Remove repeating vowels and consonants

In [46]:
# https://stackoverflow.com/questions/46701245/how-to-replace-multiple-consecutive-repeating-characters-into-1-character-in-pyt
df.preproc = df.preproc.apply(lambda x: ' '.join([re.sub(r'[^\w\s]|(.)(?=\1)', '', word) for word in x.split()]))

Tag any sequence of "ha" or "ah" (for example, "ahaha" or "haha") as a "laugh"

In [47]:
df.preproc = df.preproc.apply(lambda x: ' '.join([re.sub(r'([ha]+[ah]+).*\1', r'laugh', word) for word in x.split()]))

Remove numbers

In [48]:
df.preproc = df.preproc.str.replace('\d+', '')

In [49]:
# 0 - negative, 1 - positive
df['rating'] = df.positive

Write preprocessed column and the rating to a file

In [54]:
# copy relevant columns for later to file write
data_no_trans_stem = df.filter(['comment_id', 'preproc', 'rating'], axis=1)
data_no_trans_stem.columns = ['comment_id', 'body', 'rating']
data_trans = df.filter(['comment_id', 'preproc', 'rating'], axis=1)
data_trans.columns = ['comment_id', 'body', 'rating']
data_stem = df.filter(['comment_id', 'preproc', 'rating'], axis=1)
data_stem.columns = ['comment_id', 'body', 'rating']
data_trans_stem = df.filter(['comment_id', 'preproc', 'rating'], axis=1)
data_trans_stem.columns = ['comment_id', 'body', 'rating']

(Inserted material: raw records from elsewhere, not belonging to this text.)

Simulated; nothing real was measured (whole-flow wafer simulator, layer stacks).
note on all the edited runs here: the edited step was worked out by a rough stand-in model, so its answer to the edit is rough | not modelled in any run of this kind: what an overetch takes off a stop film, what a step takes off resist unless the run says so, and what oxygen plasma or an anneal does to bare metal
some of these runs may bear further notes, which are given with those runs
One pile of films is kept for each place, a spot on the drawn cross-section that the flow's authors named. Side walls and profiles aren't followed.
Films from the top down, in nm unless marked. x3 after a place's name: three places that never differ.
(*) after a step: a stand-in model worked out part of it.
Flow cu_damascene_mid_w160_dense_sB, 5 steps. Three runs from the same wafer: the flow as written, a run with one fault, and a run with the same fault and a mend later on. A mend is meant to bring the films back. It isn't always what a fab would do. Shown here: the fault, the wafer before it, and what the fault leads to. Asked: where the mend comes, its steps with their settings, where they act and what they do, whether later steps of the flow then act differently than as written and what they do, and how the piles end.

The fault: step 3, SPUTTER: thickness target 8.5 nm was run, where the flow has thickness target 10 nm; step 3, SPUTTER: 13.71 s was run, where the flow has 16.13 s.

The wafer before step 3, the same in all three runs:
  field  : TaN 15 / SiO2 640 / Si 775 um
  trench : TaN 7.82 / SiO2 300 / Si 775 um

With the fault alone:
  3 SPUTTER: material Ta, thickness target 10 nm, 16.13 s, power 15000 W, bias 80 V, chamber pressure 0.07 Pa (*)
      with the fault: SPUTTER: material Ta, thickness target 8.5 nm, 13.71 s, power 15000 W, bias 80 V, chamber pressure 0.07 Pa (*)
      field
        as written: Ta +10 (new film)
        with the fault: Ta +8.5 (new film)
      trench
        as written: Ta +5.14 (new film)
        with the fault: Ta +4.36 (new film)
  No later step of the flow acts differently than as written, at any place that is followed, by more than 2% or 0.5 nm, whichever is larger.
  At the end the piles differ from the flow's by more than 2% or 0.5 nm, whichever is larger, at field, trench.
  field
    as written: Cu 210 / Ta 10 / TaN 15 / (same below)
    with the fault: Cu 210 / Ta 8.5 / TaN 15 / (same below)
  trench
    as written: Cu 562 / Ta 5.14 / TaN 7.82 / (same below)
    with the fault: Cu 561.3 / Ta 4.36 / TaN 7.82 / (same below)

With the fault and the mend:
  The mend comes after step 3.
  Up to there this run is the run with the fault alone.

Fix as many spelling errors as possible

In [56]:
spell_checker = SpellChecker("en_UK","en_US")
def correct_error(body):
    spell_checker.set_text(body)
    for err in spell_checker:
        if len(err.suggest())>0: 
            sug = err.suggest()[0]
            err.replace(sug)
    return spell_checker.get_text()
data_trans.body = data_trans.body.apply(lambda row: correct_error(row))
data_trans_stem.body = data_trans_stem.body.apply(lambda row: correct_error(row))
data_trans.body = data_trans.body.str.lower()
data_trans_stem.body = data_trans_stem.body.str.lower()

Stem the words

In [59]:
snows = nltk.stem.SnowballStemmer('english')
data_stem.body = data_stem.body.apply(lambda x: ' '.join([snows.stem(word) for word in x.split()]))
data_trans_stem.body = data_trans_stem.body.apply(lambda x: ' '.join([snows.stem(word) for word in x.split()]))

In [60]:
data_no_trans_stem.to_csv('../data/preproc_no_trans_stem.csv', index=False)
data_trans.to_csv('../data/preproc_trans.csv', index=False)
data_stem.to_csv('../data/preproc_stem.csv', index=False)
data_trans_stem.to_csv('../data/preproc_trans_stem.csv', index=False)

To do:
* profanity tags